This document is intended to provide the reader with an insight into how life insurance operates, how it can be used, the background and regulatory influences which apply.

This guide is broken down into the following areas:

Early life insurance cover

The origins of life insurance can be traced back to the days of the Roman Empire some 2,000 years ago, where burial societies were formed to pay the burial costs of its members. It is thought that the members paid a monthly payment and that cover was on a year by year basis. It is unlikely that any real scientific basis was used in the calculation of the monthly payments.

Trade Guilds sprang up in Britain in the Middle Ages, and tried to provide similar protection for their members against the cost of funeral costs. It is unlikely that there was any scientific basis for the premium calculation.

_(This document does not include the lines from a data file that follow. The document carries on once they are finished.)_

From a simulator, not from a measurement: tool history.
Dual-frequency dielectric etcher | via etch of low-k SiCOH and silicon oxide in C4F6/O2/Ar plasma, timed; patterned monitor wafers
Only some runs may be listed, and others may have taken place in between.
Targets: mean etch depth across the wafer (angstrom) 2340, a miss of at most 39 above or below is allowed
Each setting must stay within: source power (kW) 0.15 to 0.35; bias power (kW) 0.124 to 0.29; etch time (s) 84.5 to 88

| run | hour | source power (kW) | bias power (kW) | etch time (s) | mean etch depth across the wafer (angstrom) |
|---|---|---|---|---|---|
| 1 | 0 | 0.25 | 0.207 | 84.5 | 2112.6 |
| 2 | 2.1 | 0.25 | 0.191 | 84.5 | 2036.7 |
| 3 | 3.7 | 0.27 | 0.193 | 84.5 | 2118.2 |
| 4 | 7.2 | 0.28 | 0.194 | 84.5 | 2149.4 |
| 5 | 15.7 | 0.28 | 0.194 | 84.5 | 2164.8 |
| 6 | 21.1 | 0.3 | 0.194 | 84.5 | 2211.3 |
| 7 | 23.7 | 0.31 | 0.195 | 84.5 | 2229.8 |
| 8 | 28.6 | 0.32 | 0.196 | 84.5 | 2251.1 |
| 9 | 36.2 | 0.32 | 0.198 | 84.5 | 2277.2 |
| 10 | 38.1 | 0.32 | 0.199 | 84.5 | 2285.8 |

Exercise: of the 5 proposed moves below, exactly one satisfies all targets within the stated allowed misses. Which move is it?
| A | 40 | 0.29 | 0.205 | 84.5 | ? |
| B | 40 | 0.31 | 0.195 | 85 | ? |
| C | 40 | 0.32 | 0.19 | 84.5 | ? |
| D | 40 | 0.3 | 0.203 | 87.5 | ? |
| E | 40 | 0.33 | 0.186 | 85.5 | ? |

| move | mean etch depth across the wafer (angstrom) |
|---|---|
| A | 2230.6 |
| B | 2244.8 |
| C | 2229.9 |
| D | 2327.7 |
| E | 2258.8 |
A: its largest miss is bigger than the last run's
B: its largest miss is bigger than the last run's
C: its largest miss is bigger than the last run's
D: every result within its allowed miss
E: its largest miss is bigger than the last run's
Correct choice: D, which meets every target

The first recorded policy in England incepted on the 15 th June 1583 when the office of insurance within the Royal exchange issued a life insurance policy on the life of William Gybbons. The policy was issued to Richard Martin and ran for a 12 month period. William Gybbons dies in the 12 months but the insurers declined to settle the claim, alleging that the policy was for 12 lunar months rather than calendar months. Lunar months are slightly shorter and using that basis William Gybbons would have died outside of the policy period. The matter went to court and the insurers lost. The policy was arranged at a premium of £8 per £100 pound sum insured.

The office of Insurance was a chamber set up to record insurance polices entered into by individual underwriters in case of dispute. This chamber was set up in 1574 but unfortunately much of its records were destroyed in the Great Fire of London in 1666. From what records survive from that period it is thought that these life polices were for short periods running for 12 months or less.